Other business categories started to become mentally visible and these alternative business categories had prime focus definitions that were nothing like those that described a competitive business.  It was then more obvious than ever that the strategic focus of competitive business lobby had had all but wiped out the Infrastructure Business category, and that the "economic world" had been sucked in to believing that a competitive environment was apparently the panacea for all business inefficiencies, when in fact, nothing could be further from the truth. 

In realising that there was far more than one business category and that "competitive business" was in effect the "school bully" it was not hard to see that Competitive Business had used virtually every practice (ethical or not) known in business to control the economic world for its own purposes, and to its own strategic focus.  

Strategic Focus

Irrespective of the business, there is always a strategic plan, or longer term business agenda.  This plan (or agenda) may be very detailed along with a Mission Statement and Vision, and it can be as simple as an agreement of a purpose of mind – without anything written down at all.  It really doesn’t matter, as it is the intent of this paper to identify and analyse several aspects of the business in question and through that, analyse the perceived strategic focus into one or more different business categories. 

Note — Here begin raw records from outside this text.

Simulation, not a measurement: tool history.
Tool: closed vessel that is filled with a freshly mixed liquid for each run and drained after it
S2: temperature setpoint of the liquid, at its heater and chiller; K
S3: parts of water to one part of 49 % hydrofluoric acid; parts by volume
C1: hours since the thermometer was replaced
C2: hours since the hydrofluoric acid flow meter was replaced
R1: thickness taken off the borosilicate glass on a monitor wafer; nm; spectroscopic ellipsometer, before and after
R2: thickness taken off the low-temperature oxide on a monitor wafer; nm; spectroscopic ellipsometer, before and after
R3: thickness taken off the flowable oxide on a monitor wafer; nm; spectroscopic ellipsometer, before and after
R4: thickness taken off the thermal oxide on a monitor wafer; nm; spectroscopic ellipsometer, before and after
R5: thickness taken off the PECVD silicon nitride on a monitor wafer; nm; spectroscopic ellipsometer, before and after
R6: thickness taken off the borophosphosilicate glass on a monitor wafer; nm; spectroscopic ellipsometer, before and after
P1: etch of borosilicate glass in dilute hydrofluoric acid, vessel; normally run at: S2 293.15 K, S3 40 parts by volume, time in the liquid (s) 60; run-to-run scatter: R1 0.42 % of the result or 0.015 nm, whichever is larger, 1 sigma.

Most short-term thought out strategic plans fall foul rather quickly as they seem to have a return on investment (ROI) as one of their strong points – usually driven by a bank or other financial underwriter – looking for a fast break-even and massive ROI.  In many businesses, focussing on the ROI as the highest priority is far from the highest priority as providing a reliable and regular service the prime strategic focus.  More often than not, an unrealistically high ROI is often pushed to being very high on the business strategy agenda.  

What usually happens is that other aspects of the prime focus for the business strategy get lost in unimportance and the business than has a strategic plan that is unbalanced or not in alignment with the intents of that business, and this leads to disintegration of that business over time. 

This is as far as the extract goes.